To Be Continuous

perplexes · on July 7, 2015

I'm surprised no one has mentioned Esper yet: http://www.espertech.com/esper/

Esper does exactly this - you run streams of events over it and it continuously executes SQL to see if it matches. If so you can:

- run code

- make new streams

- store the results

Esper's been doing this kind of thing for 9 years now.

ak4g · on July 8, 2015

Esper is really curious. I looked at it while getting a feel for the general landscape of streaming data tools in late 2013 - to be clear, it was a very cursory look, on the timescale of a few hours at most. I quote what my final take-away was at the time:

> Seems good but... such a weird project. Codehaus, svn, not high activity, but consistent, stable releases for five years. Maybe just not the kind of thing webdevs get into? Not sure if that's a strike against or not.

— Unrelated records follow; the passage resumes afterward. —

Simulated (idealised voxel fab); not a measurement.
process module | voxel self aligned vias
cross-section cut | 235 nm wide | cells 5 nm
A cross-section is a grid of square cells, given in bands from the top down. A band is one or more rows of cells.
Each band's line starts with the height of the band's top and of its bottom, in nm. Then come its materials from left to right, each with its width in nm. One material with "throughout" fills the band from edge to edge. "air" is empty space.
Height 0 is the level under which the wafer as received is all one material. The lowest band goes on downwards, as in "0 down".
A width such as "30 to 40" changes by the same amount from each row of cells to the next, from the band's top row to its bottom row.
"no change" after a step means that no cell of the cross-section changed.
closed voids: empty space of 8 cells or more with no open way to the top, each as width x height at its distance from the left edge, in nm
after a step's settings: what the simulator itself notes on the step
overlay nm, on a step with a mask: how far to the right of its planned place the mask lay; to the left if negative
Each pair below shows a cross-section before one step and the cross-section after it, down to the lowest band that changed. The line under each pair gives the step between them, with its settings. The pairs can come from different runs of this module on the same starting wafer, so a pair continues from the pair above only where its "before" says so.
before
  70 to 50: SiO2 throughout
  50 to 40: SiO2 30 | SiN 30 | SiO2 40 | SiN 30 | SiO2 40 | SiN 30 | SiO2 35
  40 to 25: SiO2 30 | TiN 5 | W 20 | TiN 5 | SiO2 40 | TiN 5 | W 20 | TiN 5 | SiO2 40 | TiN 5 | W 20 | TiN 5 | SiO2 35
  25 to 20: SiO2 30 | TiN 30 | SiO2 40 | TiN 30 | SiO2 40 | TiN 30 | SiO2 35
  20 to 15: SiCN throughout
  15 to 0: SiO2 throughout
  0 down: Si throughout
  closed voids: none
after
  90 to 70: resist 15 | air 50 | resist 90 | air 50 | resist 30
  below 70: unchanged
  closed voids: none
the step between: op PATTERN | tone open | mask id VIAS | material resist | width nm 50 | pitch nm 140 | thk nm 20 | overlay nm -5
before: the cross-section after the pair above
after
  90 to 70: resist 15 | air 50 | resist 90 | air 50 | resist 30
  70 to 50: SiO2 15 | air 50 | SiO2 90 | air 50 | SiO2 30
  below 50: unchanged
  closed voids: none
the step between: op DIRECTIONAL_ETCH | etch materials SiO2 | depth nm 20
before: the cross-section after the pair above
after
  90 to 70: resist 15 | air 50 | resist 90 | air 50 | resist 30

With the demise of Codehaus it looks like they've moved to github:

https://github.com/espertechinc/esper

But oddly they don't seem to have migrated their svn history, and the README implies they don't plan to... I certainly hope they didn't lose it when Codehaus shut down. There was, as noted, already 9 years worth of code changes in that repo. That would be unfortunate.

res0nat0r · on July 7, 2015

I downloaded the OSX .pkg installer and didn't see anything in /Applications or /opt after running it and telling it to install to my root drive. Just glancing at some docs on your site I see pipeline-init, so doing a find on / to find out where it placed the binaries see it installed to:

/usr/lib/pipelinedb/usr/lib/pipelinedb/bin/pipeline-init

Is this intentional?

EDIT:

After playing around with the .pkg file it looks like the packed Payload contains '/usr/bin/pipelinedb/usr/lib/pipelinedb' which is probably the problem. I see broken symlinks for pipeline-init etc in /usr/bin pointing to /usr/lib/pipelinedb, so I'm guessing this repetition of the path above is a mistake.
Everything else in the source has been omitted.